Paleoclimatological assessment of the central Northwest Territories: implications for the long-term viability of the Tibbitt to Contwoyto winter ice road

Regions: North Slave Region

Principal Investigator: Patterson, R. Tim (3)
Licence Number: 14695
Organization: Dept of Earth Sciences, Carleton University
Licenced Year(s): 2012 2011 2010
Issued: Apr 05, 2010
Project Team: Ian Clark (Co-investigator, University of Ottawa), Michael Pisaric (Co-investigator, Carleton University), Andreas Prokoph (Co-investigator, Carleton University)

Objective(s): To assess the viability of the Tibbitt to Contwoyoto Winter Road by analysis of sediment/water interface samples, freeze cores, and dendrochronology.

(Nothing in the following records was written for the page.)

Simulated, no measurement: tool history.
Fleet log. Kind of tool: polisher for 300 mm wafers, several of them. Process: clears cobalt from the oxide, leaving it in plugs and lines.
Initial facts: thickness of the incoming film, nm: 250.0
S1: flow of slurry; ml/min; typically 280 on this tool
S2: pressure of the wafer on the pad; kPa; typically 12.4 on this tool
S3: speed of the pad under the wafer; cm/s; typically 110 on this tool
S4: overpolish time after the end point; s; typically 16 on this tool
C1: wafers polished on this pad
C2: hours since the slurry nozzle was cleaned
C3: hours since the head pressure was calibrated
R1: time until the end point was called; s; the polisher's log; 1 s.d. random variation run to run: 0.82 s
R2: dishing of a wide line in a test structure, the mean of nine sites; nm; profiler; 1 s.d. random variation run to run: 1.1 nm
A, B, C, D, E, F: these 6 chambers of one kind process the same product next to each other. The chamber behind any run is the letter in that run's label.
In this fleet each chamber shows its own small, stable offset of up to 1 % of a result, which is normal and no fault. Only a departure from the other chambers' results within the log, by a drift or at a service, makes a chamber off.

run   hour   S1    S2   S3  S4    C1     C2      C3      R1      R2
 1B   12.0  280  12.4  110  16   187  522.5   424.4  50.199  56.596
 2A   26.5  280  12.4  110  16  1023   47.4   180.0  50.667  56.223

Project Description: In order to document climate variability that has impacted the TCWR corridor through the Late Holocene, it is important to distinguish subtle changes recorded in the sedimentary archives of examined lakes and tree-ring records. Characterization of these parameters using an integrated multi-environment, multi-parameter approach will allow us to recognize subtle paleolimnologic and paleoclimatic (principally temperature and precipitation) variation with more precision than is achievable using a single methodology.

The investigator will quantify dominant scales and measurable characteristics of paleoclimate cycles and trends, and correlate them with continental climate signals recorded elsewhere in North America. The researcher will interpret the results in the context of subtle variations in the strength of the oceanographic domains and air masses that influence climate in the region. There are innumerable lakes found along the length of the TCWR. The 70 lakes chosen for micropaleontological and geochemical analysis of sediment-water interface samples and subset chosen for coring will be selected to span as broad a climatic gradient as possible.

A suite of water property data parameters will also be collected from the lakes (e.g. pH, dissolved oxygen, temperature, conductivity) to better characterize our data for the development of accurate calibration training sets. The researcher does not anticipate that recent (26 year history) industrial winter transportation activity on these lakes will have a large impact on surface diatom communities because the large volume of water in targeted lake basins would probably dilute the small amount of contaminants entering the lakes. Regardless, the researcher will collect and analyze bulk water-sediment interface samples for contaminants and will include some lakes from off the route of the TCWR as controls.

Detailed core analysis will be restricted to portions of core records deposited within the last ~3500 years, which encompasses the Late Holocene when modern circulation and climatic conditions developed. With the constraint of operating under extreme subarctic winter conditions, and for health and safety reasons, sites will be chosen within a 100 km radius of rest stops along the TCWR. These ‘bases’ will include the Lockhart Lake Rest Stop (175 km) at the tree line and Lac de Gras Rest Stop (350 km) on the open tundra, and also possibly the Dome Lake Maintenance Camp (DLMC; 25 km). With operations at the Jericho Diamond Project near Contwoyto Lake mothballed it will not be possible to sample the end of the TCWR, as the road is not currently maintained.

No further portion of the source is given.